Simian is a software that detects duplicates in files such as C, C++, Java etc. programming languages and even plain text files.

Here is a demonstrate of c/p detection on Libre Office bug tdf#39593: copy/paste code detector/fixing.

To get a space separated list of .cxx files, run:

find <directory> -name "*.cxx" | grep -v unxlng | tr '\n' ' ' > files

All .cxx file names have been written to files.txt. The Simian call to get code pieces with at least 30 equivalent is for example:

java -jar simian-2.3.31.jar -threshold=30 -language=c++ `cat files`

Output would be:

Found 34 duplicate lines with fingerprint fda93f5a150ea8d915b59a498eac4979 in the following files:
 Between lines 639 and 726 in /.../core/vcl/source/bitmap/bitmap.cxx
 Between lines 766 and 853 in /.../core/vcl/source/bitmap/bitmap.cxx
 
Found 45 duplicate lines with fingerprint fda93f5a150ea8d915b59a498eac4979 in the following files: 
 Between lines 1468 and 1538 in /.../core/sw/qa/extras/uiwriter/uiwriter2.cxx
 Between lines 1381 and 1451 in /.../core/sw/qa/extras/uiwriter/uiwriter2.cxx

Found 59 duplicate lines with fingerprint fda93f5a150ea8d915b59a498eac4979 in the following files:
 Between lines 1748 and 1820 in /.../core/sc/qa/unit/pivottable_filters_test.cxx
 Between lines 2278 and 2350 in /.../core/sc/qa/unit/pivottable_filters_test.cxx
 
Found 75 duplicate lines with fingerprint 026938a138dede7a72201d666a827760 in the following files:
 Between lines 932 and 1049 in /.../core/sax/source/tools/converter.cxx
 Between lines 1060 and 1177 in /.../core/sax/source/tools/converter.cxx
 
...

We have selected /…/core/sax/source/tools/converter.cxx file to reduce c/p code. It’s clearly visible that only two lines are different on two functions. Between 932 - 1049 and 1060 - 1177 lines could shrink within one function.

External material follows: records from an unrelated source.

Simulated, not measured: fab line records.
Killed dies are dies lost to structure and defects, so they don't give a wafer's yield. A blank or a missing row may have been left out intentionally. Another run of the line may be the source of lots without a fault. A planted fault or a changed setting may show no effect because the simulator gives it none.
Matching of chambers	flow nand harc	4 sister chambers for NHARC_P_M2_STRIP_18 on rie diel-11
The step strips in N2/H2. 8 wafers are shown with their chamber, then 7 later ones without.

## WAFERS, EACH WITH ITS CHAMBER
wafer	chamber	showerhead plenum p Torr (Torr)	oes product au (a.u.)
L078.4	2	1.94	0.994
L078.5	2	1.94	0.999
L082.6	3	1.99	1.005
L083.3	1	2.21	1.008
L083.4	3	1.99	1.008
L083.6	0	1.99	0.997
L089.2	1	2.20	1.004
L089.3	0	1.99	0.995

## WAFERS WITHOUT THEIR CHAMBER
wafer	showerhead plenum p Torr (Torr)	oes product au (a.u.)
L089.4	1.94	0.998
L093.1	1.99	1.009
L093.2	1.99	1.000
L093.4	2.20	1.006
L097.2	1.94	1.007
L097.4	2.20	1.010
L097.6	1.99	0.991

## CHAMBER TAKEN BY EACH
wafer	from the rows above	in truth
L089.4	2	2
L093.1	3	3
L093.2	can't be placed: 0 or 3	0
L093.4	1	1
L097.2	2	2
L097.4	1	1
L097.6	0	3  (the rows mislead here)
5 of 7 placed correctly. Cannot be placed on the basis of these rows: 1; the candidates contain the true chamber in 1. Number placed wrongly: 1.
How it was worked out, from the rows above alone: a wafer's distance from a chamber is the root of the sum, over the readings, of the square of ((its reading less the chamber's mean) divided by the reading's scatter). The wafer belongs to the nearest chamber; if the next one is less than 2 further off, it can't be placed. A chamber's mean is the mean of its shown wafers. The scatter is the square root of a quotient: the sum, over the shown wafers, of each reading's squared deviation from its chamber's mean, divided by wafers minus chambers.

/** convert ISO "duration" string to double; negative durations allowed */
bool Converter::convertDuration(double& rfTime,
                                std::u16string_view rString)
{
    std::u16string_view aTrimmed = trim(rString);
    const sal_Unicode* pStr = aTrimmed.data();

    // negative time duration?
    bool bIsNegativeDuration = false;
    if ( '-' == (*pStr) )
    { ... }

    /* ... */

    else{
    }
    return bSuccess;
}
/** convert ISO "duration" string to double; negative durations allowed */
bool Converter::convertDuration(double& rfTime,
                                std::string_view rString)
{
    std::string_view aTrimmed = trim(rString);
    const char* pStr = aTrimmed.data();

    // negative time duration?
    bool bIsNegativeDuration = false;
    if ( '-' == (*pStr) )
    { ... }

    /* ... */

    else{
    }
    return bSuccess;
}
convertDuration(double& rfTime, std::u16string_view rString)
convertDuration(double& rfTime, std::string_view rString)

Since two functions are include the same data type of rfTime variables, there is no need to create a template. However, data type of rString variables are different. Consequently, we have to create a template only for rString.

/** helper function of Converter::convertDuration */
template<typename V>
static bool convertDurationHelper(double& rfTime, V pStr)
{
    // negative time duration?
    bool bIsNegativeDuration = false;
    if ( '-' == (*pStr) )
    { ... }

    /* ... */
    
    else{
    }
    return bSuccess;
} 

Finally, deleting duplicate code pieces will make the functions look even better and readable.

/** convert ISO "duration" string to double; negative durations allowed */
bool Converter::convertDuration(double& rfTime,
                                std::u16string_view rString)
{
    std::u16string_view aTrimmed = trim(rString);
    const sal_Unicode* pStr = aTrimmed.data();

    return convertDurationHelper(rfTime, pStr);
}
/** convert ISO "duration" string to double; negative durations allowed */
bool Converter::convertDuration(double& rfTime,
                                std::string_view rString)
{
    std::string_view aTrimmed = trim(rString);
    const char* pStr = aTrimmed.data();

    return convertDurationHelper(rfTime, pStr);
}

The patch can be seen at https://gerrit.libreoffice.org/c/core/+/111008. This was my first medium-size contribution to Libre Office.